China's attempts to boost markets and investor confidence have flopped
- Key gauges of Chinese stocks have hit their lowest levels in about 10 months.
- Global funds have withdrawn $3.8 billion this month, despite Beijing's effort to boost markets.
Beijing's efforts to revive Chinese markets are falling on deaf ears, as traders continue to shed their equity positions.
Though the country's authorities pledged to invigorate markets at the July Politburo meeting, China's CSI 300 Index, a benchmark of mainland shares, fell Thursday to its lowest level since November. The MSCI China Index has also fallen to its lowest level in about 10 months.
This is in spite of measures introduced by Beijing to rev up the economy and bring back investors, such as reduced transaction fees on trading and tighter controls on stake sales among leading shareholders.
But the growth fears that hit China this year have dampened investing sentiment in the country. As Beijing contends with a mounting debt crisis in its property sector, as well as lackluster activity amid consumers and manufacturing, traders have been exiting the country for months.
Added to that are the Federal Reserve's high interest rates, which have made Treasury markets an attractive investing alternative. Wednesday's Fed meeting that signaled rates will remain higher for longer contributed to the Chinese withdrawal.
Meanwhile, global funds have shed $3.8 billion from onshore Chinese stocks, following a $12 billion selloff in August.
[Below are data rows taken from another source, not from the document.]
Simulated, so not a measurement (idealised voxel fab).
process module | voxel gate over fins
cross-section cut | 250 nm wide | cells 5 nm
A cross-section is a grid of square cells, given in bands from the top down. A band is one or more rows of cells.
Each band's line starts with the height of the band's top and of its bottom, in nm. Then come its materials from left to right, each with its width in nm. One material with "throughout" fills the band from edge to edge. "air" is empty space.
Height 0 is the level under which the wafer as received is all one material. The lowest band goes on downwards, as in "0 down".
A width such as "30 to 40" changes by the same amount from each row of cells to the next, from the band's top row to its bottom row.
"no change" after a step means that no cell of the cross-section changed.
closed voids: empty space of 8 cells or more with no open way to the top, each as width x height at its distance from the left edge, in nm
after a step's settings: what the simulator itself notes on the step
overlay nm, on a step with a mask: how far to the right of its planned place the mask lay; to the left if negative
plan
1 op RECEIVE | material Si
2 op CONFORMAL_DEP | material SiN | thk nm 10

Trading activity in China has also dropped through September, with the daily average turnover for Shanghai and Shenzhen stocks falling 32% since the first week of the month.
To lift valuations, Hong Kong-listed firms are increasing share buybacks in the offshore market, while the largest Chinese companies are expected to give out a record 1.5 trillion yuan in dividends this year.
September's exodus has not been only limited to the equity market, with overall capital outflows from the country jumping to their highest pace since 2015.